Malcolm McCutcheon’s How to NOT Suck at Social Media is an interesting read in the recent trend of businesses creating a presence for themselves on the social web and the implications that follow. However, “interesting” (as it’s used here) is meant to be understood as curious and intriguing as opposed to its other definition: gripping and riveting. For example, it’s interesting why this book costs the high price that it does for the little information that it contains. This 79 page e-book-exclusive aims to teach readers how to correctly promote a business or campaign to a mass audience on a plethora of social media networks, such as Facebook, Twitter, Google+, and Pinterest. Targeted at an older audience of late social media adopters (our group argues people aged older than fifty-years-old), McCutcheon writes in an extremely simplistic style as he details “how to easily get your business set up on 8 of the top social marketing websites this afternoon.”
While this book is not, by any means, free of flaws, it should be acknowledged for a few of the successes that it does achieve. First, as our group discussed, McCutcheon emphasizes the use of what Nancy Baym calls “social ties” (though he doesn’t use this particular, scientific term) in social media marketing. He says, “Even in cases where you are interacting with the people who you want to sell your products to, you’re not going to treat them as if they are customers in your store. You’re going to treat them like friends. That’s how you win.” This is a very key concept that McCutcheon notes and is very important in explaining the shift from marketing as it was done before social media and how its should be done now. Before, a billboard or an ad that flashed across the banner of a website had no interaction with the consumer and just threw a brand at the audience. However, with the reciprocal relationship that social media affords, McCutcheon is correct in urging businesses to make a greater effort in maintaining strong social ties that benefit both the consumer and the company.

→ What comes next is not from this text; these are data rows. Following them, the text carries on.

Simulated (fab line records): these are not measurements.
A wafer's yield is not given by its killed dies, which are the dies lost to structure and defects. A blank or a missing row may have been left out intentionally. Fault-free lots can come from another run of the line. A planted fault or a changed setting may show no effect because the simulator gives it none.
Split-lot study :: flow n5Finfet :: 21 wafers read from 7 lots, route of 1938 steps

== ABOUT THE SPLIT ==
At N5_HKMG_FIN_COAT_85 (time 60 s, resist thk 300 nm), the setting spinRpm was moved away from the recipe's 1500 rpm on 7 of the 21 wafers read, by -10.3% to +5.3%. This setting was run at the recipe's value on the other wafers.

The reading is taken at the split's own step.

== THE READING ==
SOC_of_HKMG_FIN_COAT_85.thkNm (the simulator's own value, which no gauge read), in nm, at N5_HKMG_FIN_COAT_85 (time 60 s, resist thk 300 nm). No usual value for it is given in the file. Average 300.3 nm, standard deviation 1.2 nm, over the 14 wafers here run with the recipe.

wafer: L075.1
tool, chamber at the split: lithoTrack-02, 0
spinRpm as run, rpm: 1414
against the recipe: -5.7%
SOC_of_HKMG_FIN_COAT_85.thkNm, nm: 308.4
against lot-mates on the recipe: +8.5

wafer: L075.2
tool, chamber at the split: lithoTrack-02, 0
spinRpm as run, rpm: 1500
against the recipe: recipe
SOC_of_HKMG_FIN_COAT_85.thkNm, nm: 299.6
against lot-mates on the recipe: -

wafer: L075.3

Our group also noted that the author talks very basically about the concept of self-branding (further discussed by Sarah Banet-Weiser in Branding the Post-Feminist Self: Girls’ Video Production and YouTube) across multiple social media platforms. McCutcheon says while explaining username set-up on different networks that “Twitter has a much shorter character limit than Facebook, and while this isn’t a requirement, you might be interested in consistency across all platforms”. On the most simplistic level, he is talking about creating a brand that can be recognized and easily understood by an audience in order to successfully compete in the consumer market. While this drifts from Banet-Weiser’s point a little, it still holds the core kernel in that a user, in this case the business, is trying to communicate some image of itself for some commercial imperative. This is an excellent beginner’s tip as, from a consumer’s point of view, name recognition is key in creating a successful brand. If the business was known on the web by different names, it would be difficult for the consumer to form these strong ties through media multiplexity, making it hard to market the brand consistently.
However, this book seems to not be complete. It introduces concepts, but then lacks the details of each argument to fully support its tips. To begin, going off of one of his successes, he brings up social ties, but then stops before he can explain the effective use of social ties. How are businesses supposed to succeed when they only know that they should form these social ties and they don’t know when to cash in on the social capital that is gained from these friendships? This is an idea that Jasmine Yook and Tina Yu allude to while they were reading the book as well. Social capital, a concept that Nancy Baym expands upon while talking about social ties in her book Personal Connections in the Digital Age, is the embedded resources in a social relationship. These resources are what the marketers are going to want from their strong ties with the consumer, the resources of the exchange of money for goods / information. This is what the whole point of marketing on social media is about, yet McCutcheon skims over this and instead leaves the uninformed reader up in the air in regards to the purpose of his social-tie-tip.
Another concept that McCutcheon should have included in order to make his tips and arguments more holistic is how to get consumers to stay with the company; i.e. keep the page liked or keep the twitter account followed. He dedicates a large section of the book to setting up accounts on Facebook, Twitter, Google+, YouTube, LinkedIn, Pinterest, and Instagram, but what to do specifically when the accounts are already set up is only a few pages long. As our group discusses in our notes on the book and as Tiziana Terranova states in her reading “Free Labor: Producing Culture for the Digital Economy,” social media is full of free, immaterial labor that keeps it alive. Facebook would be nothing without the users who populate it voluntarily posting images and status updates to feed their friends’ curiosity. Facebook just provides the framework, the users provide the material. McCutcheon doesn’t explain the content that needs to be posted on these pages and feeds in order to keep the users engaged in whatever drew them there in the first place (another thing McCutcheon doesn’t really dwell on). This would help the reader out because claiming that it will make businesses “not suck” at social media, this would imply that it includes all aspects of social media and not really just set up with just a dab of information on usage.
Ultimately, while I feel the book has its’ flaws (the price being one of them), I feel that if used by the proper audience (late adopters of social media) and for the right purpose (specifically to set up the accounts on these sites) then the book actually will help business take a few steps in the right direction against the aforementioned sucking.